Friday 5 April 2013

Stirring up Memories

Welcome to the ending, of a new beginning of shared memories and recipes from my Mexican culture.

Pozole, tamales, menudo, arroz con pollo…nothing stirs up memories like the smell of a home cooked Mexican meal. 

Right now, I am recollecting the many memories my mom and I share in her kitchen, the memories I share with my siblings, my dad, my cousins, my uncles and aunts. All these memories flash back to moments at the dinner table or in the kitchen.

I am flashing back in time. I am making cookbook plans for the future, afraid unwritten recipes will become lost memories and past lifestyles.

Throughout my blog, I have traced the importance of cooking in the Mexican cuisine, the role of the female in the kitchen, and I’ve sprinkled some recipes along the way, but most importantly, I leave you with my own feelings about he Mexican cuisine.

To me the Mexican cuisine is a recipe of its own in which all recipes are imaginatively created and symbolic to families of all educational and social economic standing in their own unique and flavorful way. In my life, food brings one together. Although I don’t always like being interrupted when eating my meal because my brother decides he wants more apple juice, or although I don’t like seeing my mom spend too much time in the kitchen, at the end of the day, when all have eaten and the table sits ready to be cleaned up, I contemplate on the fact that more family memories have been created, more jokes have been told, new stories revealed.
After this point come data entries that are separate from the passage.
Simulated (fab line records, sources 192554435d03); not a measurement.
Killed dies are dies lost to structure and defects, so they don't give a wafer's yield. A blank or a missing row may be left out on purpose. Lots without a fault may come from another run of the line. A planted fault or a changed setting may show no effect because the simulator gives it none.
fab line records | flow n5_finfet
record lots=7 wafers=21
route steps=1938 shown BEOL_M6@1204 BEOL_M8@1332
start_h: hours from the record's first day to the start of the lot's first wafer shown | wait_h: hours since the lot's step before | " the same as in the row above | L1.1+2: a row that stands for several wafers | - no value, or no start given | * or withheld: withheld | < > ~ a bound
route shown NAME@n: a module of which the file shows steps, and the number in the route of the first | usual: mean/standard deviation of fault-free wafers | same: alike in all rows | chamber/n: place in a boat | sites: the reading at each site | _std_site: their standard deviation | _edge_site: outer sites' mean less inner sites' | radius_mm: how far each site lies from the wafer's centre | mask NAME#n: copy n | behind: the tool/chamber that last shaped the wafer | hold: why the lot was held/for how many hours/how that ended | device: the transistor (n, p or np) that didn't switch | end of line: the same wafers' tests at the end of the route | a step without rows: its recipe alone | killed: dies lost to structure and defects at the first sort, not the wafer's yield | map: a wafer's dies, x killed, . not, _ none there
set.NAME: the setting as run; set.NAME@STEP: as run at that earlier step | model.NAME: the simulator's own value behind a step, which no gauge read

However, I did not always feel like this. When I first left home to attend the university, when I was away from my mom’s cooking for the first time, that’s when I realized the important role food played in my life growing up. Anger of living in such a traditional household became appreciation. But, today I am afraid as I sit in a stool, in my mom’s yellow kitchen, watching her roll dough into perfectly round tortillas. I am afraid the memories will fade if I not do not stir up a cookbook that holds and cherishes my family’s traditional recipes and the memories that go with the recipes.

Writing this blog has inspired me to create a cookbook, written in my own hand, in my mom’ s hand, in my sisters hand, in my aunts hand because traditions are changing. There are additions and omissions to many Mexican recipes, but my cookbook will include recipes that live on forever, unchanging, defining my culture and my life.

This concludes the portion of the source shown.